The Beaver Lodge

Another entry for Grace’s wonderful Ecopoetry prompt…I find it is very much what I often do in my writing, without thinking.  The relationship with nature and the gentle strength we find in nature.  We truly need to walk gently on our Mother Earth – when all the insects, amphibians, fish, and animals disappear, do we have so much hubris we do not think we are far behind?

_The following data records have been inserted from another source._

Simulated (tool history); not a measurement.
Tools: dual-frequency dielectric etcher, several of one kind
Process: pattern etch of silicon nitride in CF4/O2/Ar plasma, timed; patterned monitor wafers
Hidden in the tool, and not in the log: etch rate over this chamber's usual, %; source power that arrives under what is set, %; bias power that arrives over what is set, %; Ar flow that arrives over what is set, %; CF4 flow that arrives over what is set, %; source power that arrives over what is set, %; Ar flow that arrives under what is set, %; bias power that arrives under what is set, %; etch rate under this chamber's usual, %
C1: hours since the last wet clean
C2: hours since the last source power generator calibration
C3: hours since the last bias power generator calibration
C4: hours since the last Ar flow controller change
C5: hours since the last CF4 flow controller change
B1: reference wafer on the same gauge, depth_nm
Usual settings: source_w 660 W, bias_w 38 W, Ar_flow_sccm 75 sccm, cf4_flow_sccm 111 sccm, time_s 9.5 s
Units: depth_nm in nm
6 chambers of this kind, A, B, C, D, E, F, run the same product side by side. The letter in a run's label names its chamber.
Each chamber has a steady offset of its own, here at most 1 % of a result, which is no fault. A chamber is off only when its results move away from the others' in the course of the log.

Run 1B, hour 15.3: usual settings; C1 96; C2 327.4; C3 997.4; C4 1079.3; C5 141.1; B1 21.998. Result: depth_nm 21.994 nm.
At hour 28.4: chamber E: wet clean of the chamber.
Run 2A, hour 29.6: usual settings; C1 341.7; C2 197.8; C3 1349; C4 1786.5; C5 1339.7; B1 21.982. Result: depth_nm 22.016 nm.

free public domain image - Beaver lodge in the winter

free public domain image – Beaver lodge in the winter

Every day, I drive past a small area of protected wetland. In the midst of a suburban housing development and past an area with a grocery store, Chinese takeout, and a gas station, this pond lives bravely. The trees have become blighted from water saturation but hardier pines and cedar have grown among the skeletons of oak and maple. In the winter, it seems a dead place – shades of grey and sepia and the water often rimmed with ice. In the middle, is a large beaver lodge. Sometimes I notice the addition of new sticks and bits of freshly chewed logs. Mud seems to be replaced seasonally. Once I drove by in the dead of winter and was surprised to see two swans on the pond. They stayed there for over a month and then were gone. I was told by a forest ranger friend of mind, one was maybe sick or injured and so it and its mate left the migrating flock until the sick bird healed. The mate brings food and protects its injured mate until one day, they fly away. The beaver did not seem to mind these temporary guests in their area. It snowed one day and the lodge was covered with snow. It was easy to picture the beaver family inside sleeping and cozy.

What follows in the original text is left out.